From all of the activity I'd had for all those years, I knew how my body worked, and much like throwing a football, a good vertical jump required both an understanding of the mechanics of jumping, and a fundamental desire to practice those mechanics over and over again until it was simply a natural expression of movement. Having spent a lot of time on an actual basketball court (and not just a gravel driveway jumping off a log) in an era when Michael Jordan was coming of age (in the NBA) meant that there was a lot of focus on dunking, and I spent a lot of time figuring out how to jump higher and higher. At my best I might have had close to a forty inch vertical, but likely close to three feet at any time from the later 80s and into the 90s and beyond. The summer of 1993 was no exception. And the court we were playing on was attached to an elementary school. The hoops might have been nine feet high. I'd played a lot on these hoops the previous summer, and I knew what I was capable of on a nine foot hoop. Dr. J, remember.

Barely two minutes into the game, our team got a rebound which was quickly outletted to me, and I had a fast break with only one defender back. For whatever reason, I think mostly because he was inexperienced, but also unaware of what I was about to do, this defender continued to back in closer to the hoop. I knew exactly how far away I could jump from and still get to the hoop. And that was when I was there by myself, just practicing, fooling around. In game time, with the hopes and dreams of a half dozen junior high boys riding on these things, the adrenalin was already pumping, and I wasn't letting anyone down. As my defender backed in, I could feel the rush. I left the ground about eight or ten from the hoop, sailed past his shoulder, and hammered that ball home. "He just jumped right over me..." he said to his friends. My teammates exploded with screams of pure joy. The game was on. My favourite part of that story is that I am still friends with a couple of the high school guys who were there that day. We played hours and hours and hours of basketball the rest of that summer and throughout 1994.

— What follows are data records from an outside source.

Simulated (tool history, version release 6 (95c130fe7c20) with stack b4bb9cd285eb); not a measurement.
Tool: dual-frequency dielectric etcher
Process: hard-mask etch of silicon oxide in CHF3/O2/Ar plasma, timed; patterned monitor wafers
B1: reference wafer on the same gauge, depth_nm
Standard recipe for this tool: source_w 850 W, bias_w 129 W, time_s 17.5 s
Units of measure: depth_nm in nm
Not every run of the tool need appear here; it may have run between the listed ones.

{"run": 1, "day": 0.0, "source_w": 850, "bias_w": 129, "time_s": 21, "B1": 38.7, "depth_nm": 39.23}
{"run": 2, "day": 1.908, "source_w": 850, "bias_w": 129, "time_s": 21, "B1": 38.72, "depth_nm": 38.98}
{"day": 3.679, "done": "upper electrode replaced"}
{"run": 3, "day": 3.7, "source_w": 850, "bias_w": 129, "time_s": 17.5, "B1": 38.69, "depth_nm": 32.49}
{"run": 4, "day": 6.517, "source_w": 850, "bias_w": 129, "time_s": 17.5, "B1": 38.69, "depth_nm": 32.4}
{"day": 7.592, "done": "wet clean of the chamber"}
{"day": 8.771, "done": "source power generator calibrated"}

In 1995, Laura and I moved to Lord Roberts. Through a job I had at the time, I heard about some pickup basketball happening at a high school in Fort Garry. Some of the guys playing pick up also played in a touch football league, and after seeing me play basketball the first few weeks, asked if I'd be interested in coming to play football with them. Would I?!

That was a run of three or four years in the A-Division of touch football with the Ratz. I played against guys like James Murphy, and a few times with guys like Joe Poplawski, Willard Reaves, Darren Yewchyn. One or two of those years, we were champs.

The Ratz disbanded in the late 90s, and a few of the players got together on a new team known as the Nationals. When that team died, I got a phone call from another team, and the following year was playing on two different teams in different leagues. 

Also in the later 90s (1996 or 1997?), the mom of a young artist friend in my neighbourhood worked at the local high school, and could get us gym time once a week in the evening. Chris and his young friends and I would show up every Tuesday to play ball hockey. In the summer when the school was closed, we were playing outdoors on whatever surface we could find. The tennis courts in Riverview, the crappy asphalt in the fenced-in area beside the library, the wonderful fresh and new asphalt at Our Lady of Victory School across Osborne. We'd play for hours and hours. That seven-hour Saturday is the stuff of legends.

One winter, when our numbers were down, I brought out my old university friends. Then my new football friends. But somehow we always managed to play. Occasionally there'd be a night when it was just Chris and I, so we figured out a way to play one on one hockey so we wouldn't waste the night. For a couple years, we were playing two nights a week. We made up our own league, tallied points, I wrote articles (imagine that) for our weekly Sporting News. 


You may think this is not worth reading, but I beg to differ.


In 1998 or so, I bumped into an old university friend, from the Bison East days. A few weeks later, he called saying that they needed some bodies for their city men's league team. Right on. We had a few really good years, winning the second division in 2001, and following that up with a tournament win in Grand Forks against Deek's Pizza. I will never forget that team name. That summer, I buggered up my knee playing basketball with some teenagers outside at Lord Roberts Community Centre during my youngest kid's soccer windup. I hobbled through the rest of the football season, winning the MVP of the league and leading the league in interceptions at age 35. 

That fall, our basketball team moved up to Division 1, where we struggled with the bigger bodies and more physical, faster play. It took its toll, and in February, I tore up my ankle pretty badly. When I was 25, it might have been a few weeks off, and then slowly back to work. But this year, coupled with an already bad knee, chasing two young kids around home, and my age I guess, the healing process took months. I never fully recovered from that injury, and it was a few years before I really felt like I was over it.

Even with less emphasis on basketball, football and hockey did continue, pretty much right up until we left on our world trip in 2007. Interestingly enough, it was several months into that trip where I realized how much better my knees felt when I got up in the morning. Or when I had to jog across a busy street. When we returned home, football season was just getting started, and I got right back into it. Chris had started playing ball hockey at Robert A. Steen in Wolseley, and so I joined him there on Tuesday nights the next fall. I managed to worm my way into a basketball group that included a couple of church friends, and I found that my knees and ankles were up to the task.

When yet another football team fell apart in 2015 or so, with me closing in on age 50, that was the end of the touch football career. I said to my youngest kid, "If this had been ten years ago, I would have had quite a few calls asking me to join teams. Yeah, well, this year, no one called."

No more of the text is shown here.